What Most Java Developers Miss About HashMap - And Why It Might Be Slowing You Down

AI Summary4 min read

TL;DR

HashMap's initial capacity is often misunderstood, leading to performance issues. Java 19 introduced HashMap::newHashMap to standardize sizing. Use it or tools like ArchUnit for better code quality.

Key Takeaways

•Misusing HashMap's initial capacity can cause unnecessary resizing and slow performance.
•Java 19's HashMap::newHashMap method provides a standardized way to set capacity based on expected entries.
•Before Java 19, use helper methods or ArchUnit to enforce correct HashMap initialization.

The Hidden Pitfall of HashMap’s Initial Capacity

If you’ve been working with Java for a while, chances are you’ve used HashMap without giving much thought to its inner workings. After all, it’s a staple collection class-one of those things you just expect to work.

But here’s the catch: misusing the initial capacity setting can lead to unexpected performance issues, even in welloptimized codebases. And the worst part? Most developers don’t even realize they’re making the mistake.

So, what’s going on here? And how did Java 19 finally fix the problem?

Let’s break it down.

Understanding HashMap's Parameters

At its core, a HashMap has two parameters that dictate how efficiently it stores data: initial capacity and load factor.

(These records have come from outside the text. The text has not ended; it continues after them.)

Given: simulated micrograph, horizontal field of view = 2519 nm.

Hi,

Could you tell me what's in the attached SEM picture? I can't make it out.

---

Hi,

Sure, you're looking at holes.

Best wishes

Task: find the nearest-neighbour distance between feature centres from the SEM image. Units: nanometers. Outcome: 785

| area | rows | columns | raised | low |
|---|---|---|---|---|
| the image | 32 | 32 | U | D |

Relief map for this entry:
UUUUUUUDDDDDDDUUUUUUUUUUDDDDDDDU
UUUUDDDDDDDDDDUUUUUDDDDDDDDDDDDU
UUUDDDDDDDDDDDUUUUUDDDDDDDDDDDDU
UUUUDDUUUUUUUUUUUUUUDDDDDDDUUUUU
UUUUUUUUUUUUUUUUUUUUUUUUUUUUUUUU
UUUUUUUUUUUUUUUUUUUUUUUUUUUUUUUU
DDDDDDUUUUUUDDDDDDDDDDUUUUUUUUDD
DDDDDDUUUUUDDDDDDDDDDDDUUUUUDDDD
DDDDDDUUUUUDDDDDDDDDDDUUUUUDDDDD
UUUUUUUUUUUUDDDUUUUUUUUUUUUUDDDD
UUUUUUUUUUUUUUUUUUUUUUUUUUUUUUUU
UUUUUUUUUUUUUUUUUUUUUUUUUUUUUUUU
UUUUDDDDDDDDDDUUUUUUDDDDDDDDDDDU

Capacity is simply the number of buckets available to store entries. Load factor controls when the hash table should grow.
Whenever the number of entries exceeds the product of the load factor and current capacity, Java rehashes the table, increasing the number of buckets - usually doubling them. This automatic resizing is great in theory but can introduce unnecessary overhead if developers don’t set the initial capacity correctly.

Why Default Initialization is Misleading

Here’s where the problem comes in: most developers assume that setting the initial capacity means they’re defining the number of key-value pairs their HashMap will hold. But that’s not the case.
Instead, the constructor defines the bucket count, which doesn’t directly map to the expected number of entries. Because of this, developers have spent years manually adjusting their calculations using various formulas - each with slightly different results.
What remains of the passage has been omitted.